The pace of terrorBy John DeSando, WCBE's "It's Movie Time"

"Life is simple now. They just have to do what I say." Ryder (John Travolta)

No getting off this train; it is speeding out of control. So goes the "train" of the Taking of Pelham 1 2 3, both the subway train taken hostage and the breakneck pace of the film, directed by Tony Scott, who knows rapid cutting as well as dramatic speed. Ordinarily I'd complain, but the almost real time pace of negotiations for the hostages aboard the hijacked train requires the sense of urgency Scott's quick cutting underscores.

Based on the popular 1974 film version, Pelham depicts a ruthless but charming Ryder and henchmen, including Phil Ramos (Luis Guzman), taking the Pelham train hostage for $10 million. The negotiator is Walter Garber (Denzel Washington), the dispatcher with a past. When Ryder and Walter negotiate, it is acting heaven: Travolta giving his bad boy with a smile full vent while Denzel keeps the lid on emotions, befitting a man in a seriously compromising situation.

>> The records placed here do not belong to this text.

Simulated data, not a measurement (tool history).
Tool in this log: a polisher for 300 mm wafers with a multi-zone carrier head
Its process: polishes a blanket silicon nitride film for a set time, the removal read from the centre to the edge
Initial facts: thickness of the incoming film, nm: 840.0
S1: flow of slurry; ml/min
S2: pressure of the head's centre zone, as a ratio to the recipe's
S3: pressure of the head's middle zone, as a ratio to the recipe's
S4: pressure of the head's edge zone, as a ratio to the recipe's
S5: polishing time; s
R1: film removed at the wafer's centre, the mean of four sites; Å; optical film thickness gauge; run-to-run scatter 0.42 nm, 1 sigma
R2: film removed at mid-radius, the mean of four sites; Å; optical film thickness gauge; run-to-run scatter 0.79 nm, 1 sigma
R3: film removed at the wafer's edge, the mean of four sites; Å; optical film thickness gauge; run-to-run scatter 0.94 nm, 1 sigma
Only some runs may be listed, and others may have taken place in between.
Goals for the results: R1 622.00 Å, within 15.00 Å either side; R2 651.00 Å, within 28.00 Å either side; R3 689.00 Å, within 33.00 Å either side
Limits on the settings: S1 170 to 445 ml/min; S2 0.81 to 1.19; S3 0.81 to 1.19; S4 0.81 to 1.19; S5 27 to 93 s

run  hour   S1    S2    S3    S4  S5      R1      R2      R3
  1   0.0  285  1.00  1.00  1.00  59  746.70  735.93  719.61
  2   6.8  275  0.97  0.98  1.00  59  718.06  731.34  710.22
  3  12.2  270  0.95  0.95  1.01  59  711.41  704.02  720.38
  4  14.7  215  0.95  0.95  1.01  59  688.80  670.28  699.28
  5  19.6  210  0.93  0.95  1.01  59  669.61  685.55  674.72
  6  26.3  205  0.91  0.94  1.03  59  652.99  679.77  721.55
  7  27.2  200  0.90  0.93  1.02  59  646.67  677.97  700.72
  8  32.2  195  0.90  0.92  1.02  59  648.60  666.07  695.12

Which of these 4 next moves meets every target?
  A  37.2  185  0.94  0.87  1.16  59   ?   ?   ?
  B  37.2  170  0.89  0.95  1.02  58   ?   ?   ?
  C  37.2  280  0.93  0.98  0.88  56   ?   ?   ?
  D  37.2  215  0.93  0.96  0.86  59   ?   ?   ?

Lamentable is the logistical fact that Travolta and Washington can't be together in most of the film, yet Scott does his best to keep the action taut and their interaction magnetizing. The change from 1974 to post-911 adds the sense of doom to the city, and the use of computers, right down to one secretly broadcasting the train's proceedings, enhances and modernizes. James Gandolfini as the mayor is Bloomberg/Giuliani perfect; John Turturro underplaying as the professional hostage negotiator is a smart addition to the original version.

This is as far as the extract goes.